In the proposed actuator, a thrust constant is expressed by Equation (1).

$$\frac{F}{I_{\mathrm{input}}}=\frac{A_1{I}_1+A_2{I}_2}{I_{\mathrm{input}}}$$

(1)

where F is the thrust, I₁ and I₂ are the currents in Coil 1 and Coil 2, respectively, I_input is the input current, and A₁ and A₂ are thrust constants of Coil 1 and Coil 2, respectively. In the series connection, the current in Coil 1 and Coil 2 are equal to the input current, and a thrust constant is derived as Equation (2). In the parallel connection, the current in Coil 1 and Coil 2 are equal to the input current and induced current, respectively, and a thrust constant is derived as Equation (3).

$$\frac{F}{I_{\mathrm{input}}}=\frac{A_1{I}_{\mathrm{input}}+A_2{I}_{\mathrm{input}}}{I_{\mathrm{input}}}==A_1+A_2$$

(2)

$$\frac{F}{I_{\mathrm{input}}}=\frac{A_1{I}_{\mathrm{input}}+A_2{I}_{\mathrm{induced}}}{I_{\mathrm{input}}}==A_1+A_2\frac{I_{\mathrm{induced}}}{I_{\mathrm{input}}}$$

(3)

where I_induced is the induced current. From these equations, a thrust constant is constant in the series connection and is not constant in the parallel connection.

When the actuator is driven at a constant frequency, a thrust constant in the series connection is higher than that in the parallel connection because the phase of the induced current is almost opposite to the input current, and thrusts generated by each current are cancelled in the parallel connection. When the actuator is driven at other frequencies, a thrust constant in the series connection is lower than that in the parallel connection because the phase of the induced current is almost the same as the input current, and thrusts generated by each currents are superimposed in the parallel connection.

The oscillation of the mover is influenced by the mechanical resonance in the series connection. On the other hand, the oscillation is influenced by the mechanical resonance and induced current in the parallel connection.

From these operations, the frequency characteristics of the thrust and vibration are different and depend on the conditions of the coils. In other words, high thrusts and large vibration can always be generated under lower current by changing the coil connections according to the drive frequency.

3. Analysis Method

In order to verify the operational principle of the proposed actuator, a magnetic field analysis with a motion and circuit equations was conducted as shown in Figure 7 [13,14]. In the magnetic field analysis, the magnetic fluxes are calculated from Maxwell's equation using the 2-D finite element method. Additionally, the electromagnetic force is calculated by the Maxwell's stress method. In the circuit analysis, a current in the series connection is calculated from a circuit equation shown in Equation (4).

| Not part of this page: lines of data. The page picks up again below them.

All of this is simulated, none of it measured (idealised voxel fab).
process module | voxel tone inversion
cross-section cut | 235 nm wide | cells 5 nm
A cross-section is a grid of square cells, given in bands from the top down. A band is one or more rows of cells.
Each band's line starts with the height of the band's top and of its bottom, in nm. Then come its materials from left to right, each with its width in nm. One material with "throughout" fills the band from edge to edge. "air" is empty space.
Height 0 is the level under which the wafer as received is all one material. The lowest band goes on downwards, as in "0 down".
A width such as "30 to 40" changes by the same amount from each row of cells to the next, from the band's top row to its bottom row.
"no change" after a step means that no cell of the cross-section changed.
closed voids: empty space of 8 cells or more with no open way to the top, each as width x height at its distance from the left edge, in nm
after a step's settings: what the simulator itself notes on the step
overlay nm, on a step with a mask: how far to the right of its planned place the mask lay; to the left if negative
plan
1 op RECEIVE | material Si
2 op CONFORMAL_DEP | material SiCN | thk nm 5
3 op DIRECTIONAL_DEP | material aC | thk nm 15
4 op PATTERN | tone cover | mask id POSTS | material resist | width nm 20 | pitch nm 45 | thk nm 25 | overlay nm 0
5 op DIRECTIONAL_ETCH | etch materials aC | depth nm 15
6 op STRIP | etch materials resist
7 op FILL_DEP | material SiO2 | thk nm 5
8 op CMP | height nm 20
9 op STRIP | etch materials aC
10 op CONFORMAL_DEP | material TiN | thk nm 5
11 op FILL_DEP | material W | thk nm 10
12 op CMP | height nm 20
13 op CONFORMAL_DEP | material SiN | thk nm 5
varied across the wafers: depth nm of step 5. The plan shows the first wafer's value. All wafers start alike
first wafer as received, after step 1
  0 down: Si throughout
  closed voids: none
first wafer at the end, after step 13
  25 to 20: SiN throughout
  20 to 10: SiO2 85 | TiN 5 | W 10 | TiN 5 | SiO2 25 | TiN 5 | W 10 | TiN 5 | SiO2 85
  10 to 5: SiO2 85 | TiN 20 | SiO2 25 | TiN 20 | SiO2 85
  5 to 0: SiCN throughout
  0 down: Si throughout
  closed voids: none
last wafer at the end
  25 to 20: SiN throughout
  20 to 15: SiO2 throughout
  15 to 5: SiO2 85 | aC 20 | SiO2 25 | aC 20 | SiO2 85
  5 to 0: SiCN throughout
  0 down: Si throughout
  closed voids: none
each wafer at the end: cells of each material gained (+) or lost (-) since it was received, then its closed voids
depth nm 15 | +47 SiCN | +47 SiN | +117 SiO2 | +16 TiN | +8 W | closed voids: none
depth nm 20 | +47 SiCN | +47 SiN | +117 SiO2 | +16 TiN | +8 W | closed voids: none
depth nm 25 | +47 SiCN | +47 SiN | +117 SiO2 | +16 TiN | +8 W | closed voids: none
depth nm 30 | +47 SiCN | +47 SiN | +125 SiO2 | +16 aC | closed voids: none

$$V=\left(R_1+R_2\right)I_{\mathrm{input}}+N_1{\dot{\psi }}_1+N_2{\dot{\psi }}_2$$

(4)

Similarly, the currents in the parallel connection are calculated from the following two circuit equations:

$$V=R_1{I}_{\mathrm{input}}+N_1{\dot{\psi }}_1$$

(5)

$$0=R_2{I}_{\mathrm{induced}}+N_2{\dot{\psi }}_2+\frac{1}{C}{\displaystyle \int I_{\mathrm{induced}}dt}$$

(6)

Finally, the mover position is calculated from a motion equation shown in Equation (7).

$$M\ddot{x}+D\dot{x}+Kx=F\pm F_s$$

(7)

where V is the applied voltage from the power supply, N₁ and N₂ are the number of turns in Coil 1 and 2, respectively, R₁ and R₂ are the resistance of Coil 1 and Coil 2, respectively, Ψ₁ and Ψ₂ are the interlinkage flux per turn of Coil 1 and Coil 2, respectively, C is the capacitance of the capacitor, M is the mass of the mover, D is the damping coefficient, K is the spring constant, and F_s is the friction force. In the analyses, iron losses are not considered.

4. Analyzed Results

A sinusoidal voltage that has an amplitude of 1.2 V and a frequency from 20 to 200 Hz was applied. The analysis conditions are shown in

Table 1. Analysis condition.

Coil 1	Resistance (Ω)	0.98
	Number of turns	39
Coil 2	Resistance (Ω)	0.98
	Number of turns	38
Capacitance (mF)		1
Magnetization of magnets (T)		1.3
Mass of Mover (g)		319
Spring constant (N/mm)		106
Damping cofficient (Ns/m)		10
Friction force (N)		0.42

.

Figure 8 and Figure 9 show the currents, thrusts, and mover positions at 70 and 100 Hz, respectively. When the actuator is driven at 70 Hz, the thrust constants in the series and parallel connections are 21 N_amp/A_amp, and 41 N_amp/A_amp, respectively. Furthermore, when the actuator is driven at 100 Hz, the thrust constants in the series and parallel connections are 21 N_amp/A_amp and 3 N_amp/A_amp, respectively. The thrust constant in the parallel connection is higher than that in the series connection at 70 Hz because the phase difference of the currents is almost zero and is lower at 100 Hz because the phase difference is opposite, as shown in Figure 8c and Figure 9c. The vibration amplitudes per input current amplitude (vibration constants) in the series and parallel connections are 0.41 mm_amp/A_amp and 0.91 mm_amp/A_amp, respectively, at 70 Hz. The vibration constants in the series and parallel connections are 1.18 mm_amp/A_amp and 0.23 mm_amp/A_amp, respectively, at 100 Hz. The vibration constant in the series connection is larger at 100 Hz because of the mechanical resonance frequency (96 Hz) depending on the mover weight and the spring stiffness, and that in the parallel connection is larger at 70 Hz due to the higher thrust constant.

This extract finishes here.